Narrator: Listen to part of a lecture in a Psychology class.
Professor: Children like to play, everybody knows that.
When kids play, they have fun.
But there is more to play than just having fun.
Play's also important if kids are to develop in an emotionally healthy way.
From a psychological perspective, well,
let's talk about two reasons psychologists believe play benefits kids.
First, play helps children feel more in control. Why?
Well, some psychologists have suggested that small children often feel helpless.
They have to depend on other people, adults, for everything.
They've got very little control over their own lives.
Parents decide when they eat, what they eat, what they wear.

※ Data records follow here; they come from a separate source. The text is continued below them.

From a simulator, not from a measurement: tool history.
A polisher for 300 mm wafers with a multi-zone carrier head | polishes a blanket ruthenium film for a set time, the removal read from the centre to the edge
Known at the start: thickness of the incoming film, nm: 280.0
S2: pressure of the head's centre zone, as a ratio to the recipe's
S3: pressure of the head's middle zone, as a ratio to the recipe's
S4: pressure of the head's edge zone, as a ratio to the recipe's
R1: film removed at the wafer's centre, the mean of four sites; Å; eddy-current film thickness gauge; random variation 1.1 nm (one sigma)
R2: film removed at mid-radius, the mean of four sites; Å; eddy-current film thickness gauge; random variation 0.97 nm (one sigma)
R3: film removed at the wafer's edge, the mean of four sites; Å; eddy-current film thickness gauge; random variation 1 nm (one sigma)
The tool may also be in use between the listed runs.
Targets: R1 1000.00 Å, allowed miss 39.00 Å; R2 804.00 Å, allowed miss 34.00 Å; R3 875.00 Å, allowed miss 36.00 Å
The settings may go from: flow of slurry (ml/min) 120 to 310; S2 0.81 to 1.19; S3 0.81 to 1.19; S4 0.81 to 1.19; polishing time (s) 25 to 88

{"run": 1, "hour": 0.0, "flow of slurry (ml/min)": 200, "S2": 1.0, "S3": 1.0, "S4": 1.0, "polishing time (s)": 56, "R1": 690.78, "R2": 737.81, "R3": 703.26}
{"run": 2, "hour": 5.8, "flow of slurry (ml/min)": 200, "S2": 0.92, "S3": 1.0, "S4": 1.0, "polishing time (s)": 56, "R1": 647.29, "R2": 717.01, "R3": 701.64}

This constant state of dependency can make kids feel uneasy and anxious.
But when kids play, they are able to control their world of play, they decide...oh...
which toy they're going to play with and how they're going to play with it.
Maybe they take some building blocks and make a building out of them.
They're constructing something with no help at all.
So according to this theory,
playing gives children a sense of being in control,
and they don't feel so helpless.
And here's another way play contributes to healthy psychological development.
It gives children a safe way to explore certain urges, desires they have,
but ones that don't represent, well, typically acceptable behavior.
For example, take the urge to be destructive.
All kids have this urge.
But if they try to act on it and start actually breaking things or messing things up around the house,
their parents will get upset.
But kids are naturally curious.
They want to explore what it's like to be destructive,
but they don't want their parents to be upset with them.
So by acting out destructive behaviors during play, the problem is solved.
'Cause in play, they're allowed to be destructive.
Think about it.
Think of the example before, where a kid builds something out of blocks,
isn't it really common to see a kid build a tower or something and then just smash it all down?
Destructive, in a way, but no harm done right?